Foreign exchange students come to Mill Valley for new opportunities

Seniors Gabriella Silva Moura and Francesco Spanakis had to undergo a lengthy process to be accepted for the school’s foreign exchange program


By Hannah Chern

With her host family, the Hanson’s, senior foreign exchange student Gabriella Silva Moura stands in front of their house on Tuesday, Sept. 25. “It was always my dream to go to another country to know another culture and language,” said Silva Moura. “So I chose the United States.”

Tanner Smith and Elizabeth Joseph

Every year, up to two foreign exchange students can come to the school to pursue different educational opportunities and experience a new culture. The school currently has two foreign exchange students, seniors Gabriela Silva Moura and Francesco Spanakis, who are from Brazil and Italy respectively.

By Steven Curto
During a JV football game on Monday, Oct. 8, senior foreign exchange student Francesco Spanakis stands on the sideline.

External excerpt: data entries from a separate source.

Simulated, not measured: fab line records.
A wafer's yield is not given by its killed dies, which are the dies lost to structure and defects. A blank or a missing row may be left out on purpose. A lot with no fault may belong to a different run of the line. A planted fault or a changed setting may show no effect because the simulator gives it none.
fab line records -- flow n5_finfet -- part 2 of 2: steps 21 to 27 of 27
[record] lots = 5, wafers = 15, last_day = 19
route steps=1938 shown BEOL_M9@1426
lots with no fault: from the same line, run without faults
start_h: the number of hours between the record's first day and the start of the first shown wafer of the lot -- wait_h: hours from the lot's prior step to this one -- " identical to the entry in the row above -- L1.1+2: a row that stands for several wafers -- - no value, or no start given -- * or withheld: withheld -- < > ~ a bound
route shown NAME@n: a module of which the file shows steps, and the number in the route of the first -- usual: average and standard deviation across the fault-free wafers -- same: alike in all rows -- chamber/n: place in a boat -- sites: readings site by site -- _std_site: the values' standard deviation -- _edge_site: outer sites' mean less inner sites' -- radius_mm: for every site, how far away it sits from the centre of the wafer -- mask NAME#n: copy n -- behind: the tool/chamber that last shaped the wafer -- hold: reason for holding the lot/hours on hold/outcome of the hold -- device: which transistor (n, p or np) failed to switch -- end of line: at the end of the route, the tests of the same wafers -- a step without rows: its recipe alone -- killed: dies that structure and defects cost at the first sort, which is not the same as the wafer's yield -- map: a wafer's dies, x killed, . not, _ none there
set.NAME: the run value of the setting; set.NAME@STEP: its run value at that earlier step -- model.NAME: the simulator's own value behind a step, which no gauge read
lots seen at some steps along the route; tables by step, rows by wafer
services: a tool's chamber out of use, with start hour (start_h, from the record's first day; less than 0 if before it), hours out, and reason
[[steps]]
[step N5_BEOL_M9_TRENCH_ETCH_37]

In order to be accepted as foreign exchange students by the school, both Silva Moura and Spanakis had to undergo a rigorous vetting process, according to counselor Chris Wallace.

“Our guidelines are we will only accept foreign exchange students from accredited and approved providers or organizations who have thoroughly vetted the potential students who are interested in coming,” Wallace said. “[This is] to ensure the wellbeing of our school, the wellbeing of our community but also to make it as seamless as a process for the students who are joining us.”

Silva Moura and her host parents, Katrina and Chris Hanson, went through the non-profit organization, Academic Year in America. Spanakis, on the other hand, went through the Council for International Educational Exchange or CIEE in order to be placed at Mill Valley.

Foreign exchange students at the school are required to take U.S. History, an English class, a math class, a science class and a variety of electives, in order to give students the “full high school experience,” according to Wallace.

How those credits transfer is dependent on the school that individual students attend in their home countries, meaning that students may not receive credit at all. However, Spanakis believes partaking in the opportunities at the school is worth it.

“You meet a lot of new people and you start to know a new culture,” Spanakis said. “Some things are better and some are worse. School is better and easier, and there are sports that are not in Italy.”

It is possible for students at the school to take part in a foreign exchange program, but due to the popularity of such programs in a college or university, Wallace doesn’t “recall having any students do that, [though he] knows it can be done.”

Although she has only been with the Hanson family for two months, Silva Moura recommends the experience of studying abroad.

“I’m learning that the world is not just my country, my city, my house, my culture, my life [or] my mind,” Silva Moura said. “The world is more than I was thinking before I came here. I’m learning to be more adaptive.”